Vermont is a beautiful state and ideal for hiking since it has many diverse areas to explore such as woodlands and mountains with breathtaking panoramic vistas. Every region of this great state provides access to trails and hiking areas.

One of the most well known hiking trails in Vermont is Long Trail. The Long Trail stretches across the state of Vermont from the Canadian border to the Massachusetts border going over the Green Mountain and spanning 270 miles long. It ascends to the highest point in Vermont at an elevation of 4,395 feet. There are also 170 miles of side trails to explore. Portions of the Long Trail are wide and suitable for family day hikes. Other parts of the trail become somewhat treacherous as it narrows to 18 inches when it hugs the steep slope of Green Mountain. The southern portion of Long Trail merges with the Appalachian Trail for approximately 100 miles. In fact, the Long Trail is what inspired the creation of the Appalachian Trail.

The Glastenbury Mountain Trail is also part of the Appalachian Trail. It is 22 miles long and is suitable for experienced and beginners alike. There is an opportunity for 3000 ft. ascents which provide awe inspiring panoramic views of the surrounding wilderness. Battell Trail crosses Mount Abraham. This trail is suited for the more experienced hiker since it requires a rigorous climb up the 4000 ft. peak. The trail at Little Rock Pond is a good choice for beginners and families that also provides waterfront campsites for overnight hikes. The trail is 4 miles long, almost 7 miles if a trip to the summit is included. Elevation gain is 300 ft. to Little Rock Pond and 1000 ft. to the summit of Green Mountain. The Big Branch Wilderness Trail is also popular with hikers in Vermont. This trail winds through the Big Branch Wilderness, crosses Baker Peak and hugs Griffith Lake. The circuit takes all but the strongest hikers at least two days. It is rated intermediate difficulty and has an elevation gain of 1400 ft. Mount Pisgah Trail is rated as moderately rough and difficult. It has a total elevation gain of 800 ft. It is well worth the effort as the view from atop the cliff is spectacular.
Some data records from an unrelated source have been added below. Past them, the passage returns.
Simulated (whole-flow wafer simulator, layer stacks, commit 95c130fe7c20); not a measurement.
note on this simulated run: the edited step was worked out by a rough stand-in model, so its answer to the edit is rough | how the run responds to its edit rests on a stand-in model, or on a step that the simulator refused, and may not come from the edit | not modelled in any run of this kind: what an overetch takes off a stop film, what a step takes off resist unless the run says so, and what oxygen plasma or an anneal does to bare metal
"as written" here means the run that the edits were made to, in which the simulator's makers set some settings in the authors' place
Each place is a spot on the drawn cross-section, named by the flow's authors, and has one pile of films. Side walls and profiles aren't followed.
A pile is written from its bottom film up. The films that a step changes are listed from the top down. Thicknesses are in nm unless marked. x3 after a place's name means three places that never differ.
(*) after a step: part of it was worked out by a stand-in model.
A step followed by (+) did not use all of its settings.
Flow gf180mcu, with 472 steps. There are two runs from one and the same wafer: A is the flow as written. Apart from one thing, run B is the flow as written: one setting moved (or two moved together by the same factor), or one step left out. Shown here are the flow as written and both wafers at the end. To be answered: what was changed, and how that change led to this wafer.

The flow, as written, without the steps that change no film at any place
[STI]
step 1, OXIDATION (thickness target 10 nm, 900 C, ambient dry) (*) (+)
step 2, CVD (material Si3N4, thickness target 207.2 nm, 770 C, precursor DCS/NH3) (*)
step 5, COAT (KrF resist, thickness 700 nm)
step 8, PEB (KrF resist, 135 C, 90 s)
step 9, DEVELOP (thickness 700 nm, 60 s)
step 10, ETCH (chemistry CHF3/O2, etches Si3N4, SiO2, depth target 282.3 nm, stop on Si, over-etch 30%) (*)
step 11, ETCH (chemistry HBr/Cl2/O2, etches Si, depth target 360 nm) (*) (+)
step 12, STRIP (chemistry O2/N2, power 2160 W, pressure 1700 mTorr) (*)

These are just a handful of the many scenic hiking trails that Vermont has to offer. There is a trail for everyone from beginner to advanced. When planning a hiking vacation to Vermont, the first thing to consider is the time of year when you will visit. Fall is very popular as the weather is cooler and the colorful leaves make for hauntingly beautiful panoramic vistas. Remember that trail conditions will vary with the seasons. Always take the proper precautions to ensure your safety such as taking along a buddy or leaving a trail plan with someone in case you become sick or injured while hiking. You can take an escorted tour of these trails if you do not feel comfortable going by yourself.